Auto Innovators represents the full automotive industry, including the manufacturers producing
most vehicles sold in the U.S., equipment suppliers, battery producers, semiconductor makers,
technology companies, and autonomous vehicle developers. Our mission is to work with
policymakers to realize a cleaner, safer, and smarter transportation future and to ensure a healthy
and competitive automotive industry that supports U.S. economic and national security.

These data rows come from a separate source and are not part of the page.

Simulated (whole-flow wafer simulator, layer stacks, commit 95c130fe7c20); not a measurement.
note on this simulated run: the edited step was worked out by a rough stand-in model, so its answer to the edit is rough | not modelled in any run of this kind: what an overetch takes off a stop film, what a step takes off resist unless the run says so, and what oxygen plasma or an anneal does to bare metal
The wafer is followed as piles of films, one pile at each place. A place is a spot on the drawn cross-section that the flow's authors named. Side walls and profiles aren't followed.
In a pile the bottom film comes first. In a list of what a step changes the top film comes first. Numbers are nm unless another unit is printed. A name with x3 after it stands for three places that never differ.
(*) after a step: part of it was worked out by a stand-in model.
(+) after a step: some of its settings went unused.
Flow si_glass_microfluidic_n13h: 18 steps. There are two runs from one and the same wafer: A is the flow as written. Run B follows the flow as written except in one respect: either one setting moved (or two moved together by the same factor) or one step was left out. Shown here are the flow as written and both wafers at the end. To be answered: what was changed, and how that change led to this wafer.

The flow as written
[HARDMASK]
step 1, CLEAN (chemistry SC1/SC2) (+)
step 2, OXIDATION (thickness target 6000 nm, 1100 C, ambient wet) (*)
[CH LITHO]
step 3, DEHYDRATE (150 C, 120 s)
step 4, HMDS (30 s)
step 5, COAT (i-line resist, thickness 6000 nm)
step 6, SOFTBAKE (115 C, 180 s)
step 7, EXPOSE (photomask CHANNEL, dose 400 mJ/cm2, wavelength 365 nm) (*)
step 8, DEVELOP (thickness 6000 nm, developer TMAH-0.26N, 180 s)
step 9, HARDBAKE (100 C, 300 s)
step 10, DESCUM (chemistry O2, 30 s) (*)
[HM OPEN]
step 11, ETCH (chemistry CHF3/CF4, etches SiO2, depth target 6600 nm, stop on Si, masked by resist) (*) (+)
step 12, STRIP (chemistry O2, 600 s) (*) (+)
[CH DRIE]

Representing over 5 percent of the country’s GDP, responsible for supporting nearly 11 million jobs,
and driving almost $1.5 trillion in annual economic activity, the automotive industry is the nation’s
largest manufacturing sector.
All stakeholders should strive to build trust within the ADAS and ADS ecosystems. Auto Innovators
members support transparency and continue to believe that it is essential to American
competitiveness and national security that there be a path that facilitates the testing, deployment
and commercialization of such vehicles. If used correctly, a data repository under the management
of the National Highway Traffic Safety Administration (NHTSA) can create a single national
framework that collects useful, meaningful and objective data.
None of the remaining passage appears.